Wartime gardens in RI: King Philip’s War

October 13, 2008 at 8:03 pm Leave a comment

Last week, I visited the Providence Public Library’s Special Collections Department. One of the first things librarian Rick Ring showed me was an original WWII-era Victory Garden poster–which was a thrill after looking at countless tiny digital images online. There’s a large collection of materials relating to the two World Wars.

But the best thing Rick found was a book on Gardens of Colony and State: Gardens and Gardeners of the American Republic Before 1840 (edited by Alice G.B. Lockwood, 1931). The Rhode Island chapters are outstanding, although unfootnoted. Aaarrrrgh!
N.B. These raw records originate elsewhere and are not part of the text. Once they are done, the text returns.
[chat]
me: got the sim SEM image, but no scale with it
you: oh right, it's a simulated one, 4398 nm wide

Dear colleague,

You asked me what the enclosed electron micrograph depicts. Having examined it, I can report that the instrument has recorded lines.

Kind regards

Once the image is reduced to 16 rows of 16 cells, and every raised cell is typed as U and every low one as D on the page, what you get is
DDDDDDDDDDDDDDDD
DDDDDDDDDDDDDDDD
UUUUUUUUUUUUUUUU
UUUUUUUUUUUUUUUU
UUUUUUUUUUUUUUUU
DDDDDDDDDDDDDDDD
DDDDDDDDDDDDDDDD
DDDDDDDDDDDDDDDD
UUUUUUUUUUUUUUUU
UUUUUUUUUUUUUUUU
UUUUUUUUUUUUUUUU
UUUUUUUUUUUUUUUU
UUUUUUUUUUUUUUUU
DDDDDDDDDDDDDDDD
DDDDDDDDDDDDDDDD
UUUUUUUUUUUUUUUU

During King Philip’s War (1675-76), some European colonists fled the mainland for Aquidneck (aka Rhode Island). Check out how on this part of John Seller’s “Mapp of New England” (ca. 1675), RI is labeled “PLYMOUTH COLONY,” and Aquidneck Island is labeled “Rode Island.” They found temporary asylum with relatives in Portsmouth.  According to the (five) authors of the RI chapters, the settlers farmed every square inch of the island during the war years, pushing aside ornamental or experimental gardens, planting crops, and allowing animals to graze the remainder. Borrowing a term from World War I, the authors concluded “’War gardens’ were imperative.”

To aid refugees and locals alike, the Town of Portsmouth voted to provide 100 acres of the Town Commons; “for those that want relief…and what shall be so lent to them, they shall improve by sowing and planting for the time of two years from the date of this meeting.” In short, the Town of Portsmouth responded to wartime crisis by providing public land for community gardening. When most of Rhode Island’s population were farm families, and all of Rhode Island depended on local food, it was absolutely critical to prioritize food production.

And it’s still a priority, if you ask Michael Pollan. Read his “Farmer In Chief” essay in yesterday’s New York Times Magazine, and we’ll catch up soon.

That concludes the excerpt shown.